Three of the financial industry's largest trade associations shared broad support for the Department of Labor's proposed rule on fiduciary duties in selecting retirement plan investments, while suggesting targeted changes are still needed to deliver its stated goals of retirement security and fiduciary clarity.
Following a principles-based approach, the proposed rule published in March outlines factors for defined contribution plan fiduciaries to show they've fulfilled their duty of prudence under the Employee Retirement Income Security Act when selecting investment options.
The proposed rule is asset-neutral, outlining a process-driven framework for fiduciaries that, if followed, provides safe harbor protection through a presumption of prudence.
On Monday, the Insured Retirement Institute, the Securities Industry and Financial Markets Association and its asset management group, and the Managed Funds Association each filed letters expressing general support, while still urging the DOL to refine the rule before it is finalized.
IRI, the Washington, D.C.-based trade group claiming to represent approximately 90 percent of annuity assets in the U.S., noted that annuities remain conspicuously absent from the DOL's proposed framework.
"With defined contribution plans now the primary retirement vehicle for workers, fiduciaries should have clear guidance that supports prudent consideration of annuities and other lifetime income solutions designed to help retirees achieve a financially secure and dignified retirement," said Emily Micale, director of Federal Regulatory Affairs at IRI.
IRI urged DOL to clarify that annuities and other lifetime income products – including guaranteed income products and longevity-protection vehicles – may be considered as designated investment alternatives, as components of designated investment alternatives, or as part of default plan pathways such as target-date strategies and qualified default investment alternatives.
It added that fiduciaries evaluating lifetime income products should be permitted to weigh factors such as guaranteed income, longevity protection, and income stability, rather than being confined to traditional accumulation-focused measures like expense ratios, short-term performance records, or daily liquidity features used to evaluate accumulation-only investments.
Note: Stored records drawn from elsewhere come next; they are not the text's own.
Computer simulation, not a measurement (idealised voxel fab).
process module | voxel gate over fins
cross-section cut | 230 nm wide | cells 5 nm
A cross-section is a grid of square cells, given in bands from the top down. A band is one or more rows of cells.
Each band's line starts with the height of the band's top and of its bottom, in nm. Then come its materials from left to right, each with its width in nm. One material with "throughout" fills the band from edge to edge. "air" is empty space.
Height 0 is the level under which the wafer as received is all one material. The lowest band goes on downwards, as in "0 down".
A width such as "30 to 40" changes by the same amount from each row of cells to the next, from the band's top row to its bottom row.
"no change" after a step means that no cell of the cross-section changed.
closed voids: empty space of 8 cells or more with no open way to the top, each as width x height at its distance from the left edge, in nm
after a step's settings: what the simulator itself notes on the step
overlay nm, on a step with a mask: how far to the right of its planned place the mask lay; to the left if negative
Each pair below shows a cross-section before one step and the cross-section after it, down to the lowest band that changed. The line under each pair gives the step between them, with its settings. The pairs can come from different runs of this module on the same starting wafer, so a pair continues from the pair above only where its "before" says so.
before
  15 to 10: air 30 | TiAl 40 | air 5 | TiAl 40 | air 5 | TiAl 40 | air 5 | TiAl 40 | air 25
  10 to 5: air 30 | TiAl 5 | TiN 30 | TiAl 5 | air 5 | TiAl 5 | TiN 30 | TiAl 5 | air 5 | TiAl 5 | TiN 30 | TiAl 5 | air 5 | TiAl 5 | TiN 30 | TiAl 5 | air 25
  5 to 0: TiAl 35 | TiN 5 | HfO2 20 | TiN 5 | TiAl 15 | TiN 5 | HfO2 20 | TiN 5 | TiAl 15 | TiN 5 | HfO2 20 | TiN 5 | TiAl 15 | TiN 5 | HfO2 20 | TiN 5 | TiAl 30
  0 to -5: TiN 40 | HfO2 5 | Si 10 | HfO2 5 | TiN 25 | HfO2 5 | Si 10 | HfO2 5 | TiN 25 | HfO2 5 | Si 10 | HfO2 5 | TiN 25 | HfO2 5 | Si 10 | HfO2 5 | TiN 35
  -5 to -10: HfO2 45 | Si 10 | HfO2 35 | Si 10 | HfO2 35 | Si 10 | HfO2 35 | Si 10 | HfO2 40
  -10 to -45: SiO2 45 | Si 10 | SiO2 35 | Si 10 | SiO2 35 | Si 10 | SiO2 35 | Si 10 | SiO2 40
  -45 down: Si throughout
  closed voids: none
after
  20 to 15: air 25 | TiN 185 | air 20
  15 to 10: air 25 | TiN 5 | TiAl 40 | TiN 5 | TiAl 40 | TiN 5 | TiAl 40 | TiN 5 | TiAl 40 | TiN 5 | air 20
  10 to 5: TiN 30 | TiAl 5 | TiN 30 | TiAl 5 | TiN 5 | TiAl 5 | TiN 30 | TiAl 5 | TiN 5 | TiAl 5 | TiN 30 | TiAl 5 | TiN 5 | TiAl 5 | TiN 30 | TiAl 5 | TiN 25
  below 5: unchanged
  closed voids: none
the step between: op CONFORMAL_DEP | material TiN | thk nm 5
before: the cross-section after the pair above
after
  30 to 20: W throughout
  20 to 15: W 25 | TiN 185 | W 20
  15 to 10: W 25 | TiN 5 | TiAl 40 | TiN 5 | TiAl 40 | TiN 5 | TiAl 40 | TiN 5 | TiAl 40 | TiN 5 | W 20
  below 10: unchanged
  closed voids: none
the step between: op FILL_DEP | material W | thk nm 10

"A final rule that appropriately recognizes those differences would advance an important retirement security objective without compromising ERISA's core fiduciary standards," IRI said.
SIFMA and SIFMA AMG's joint letter supported the proposal's asset-neutral, process-based approach, though they suggested changes to make the proposal more workable while reducing what they saw as frivolous litigation.
"The proposal reflects ERISA's fundamental principles by emphasizing the importance of a prudent fiduciary process ... while preserving broad discretion for plan fiduciaries to determine which options best serve the interests of their plans and participants," SIFMA wrote.
Among its recommendations, SIFMA called for stronger fiduciary discretion within the safe harbor, specifically by giving them latitude to determine which evaluation factors are relevant to their specific plan design. It also recommended harmonizing the proposal's conflict-of-interest language with existing standards set by the Securities and Exchange Commission.
SIFMA also called for equal treatment of collective investment trusts alongside mutual funds among examples included in the safe harbor proposal.
The group further urged DOL to modernize Class Exemption PTE 77-4, a decades-old prohibited transaction exemption that currently applies only to open-end mutual funds, to reflect the broader range of investment vehicles now available to retirement plans.
SIFMA also echoed a widely cited concern about private markets, noting how those sectors have become an important driver of growth and innovation as more companies staying private for longer.
On that front, the SEC led by Commissioner Paul Atkins has been hard at work to reduce the burden associated with public listings, floating policies such as a lighter semiannual reporting requirement and a walkback of climate disclosure rules that were introduced in 2024 under Gary Gensler.
Meanwhile, the Managed Funds Association, which represents hedge funds and other alternative investment managers, suggested targeted refinements to lower barriers to private-market strategies in 401(k) plans.
"American workers deserve access to the same types of investment strategies that pensions and other institutional investors have benefited from for decades," said Bryan Corbett, MFA president and CEO. "Research shows diversified portfolios that include alternative assets can improve long-term returns and reduce risk."
The group urged the Labor Department to clarify that the examples in its proposed rules are illustrative guides, rather than being hard and fast rules for fiduciaries to meet safe harbor requirements.
It also called for clearer safe harbor mechanics, spelling out that fiduciaries who went through the steps for evaluating plan options will have satisfied their safe harbor requirements.
The group further urged DOL to recognize that investment products already governed by the Investment Company Act and ERISA are subject to comprehensive regulatory regimes addressing valuation, liquidity, and complexity – making additional analytical requirements duplicative and potentially counterproductive.
"Finally, the Proposal should avoid suggesting that fiduciaries may evaluate certain produces – such as those offering alternative asset exposure – only by comparison to existing options already included in a plan," the MFA letter stated.
"Instead, the rule should make clear that fiduciaries may evaluate investment alternatives on their own merits, including based on whether the product is expected to improve risk-adjusted returns, enhance diversification, or otherwise advance plan objectives," it said.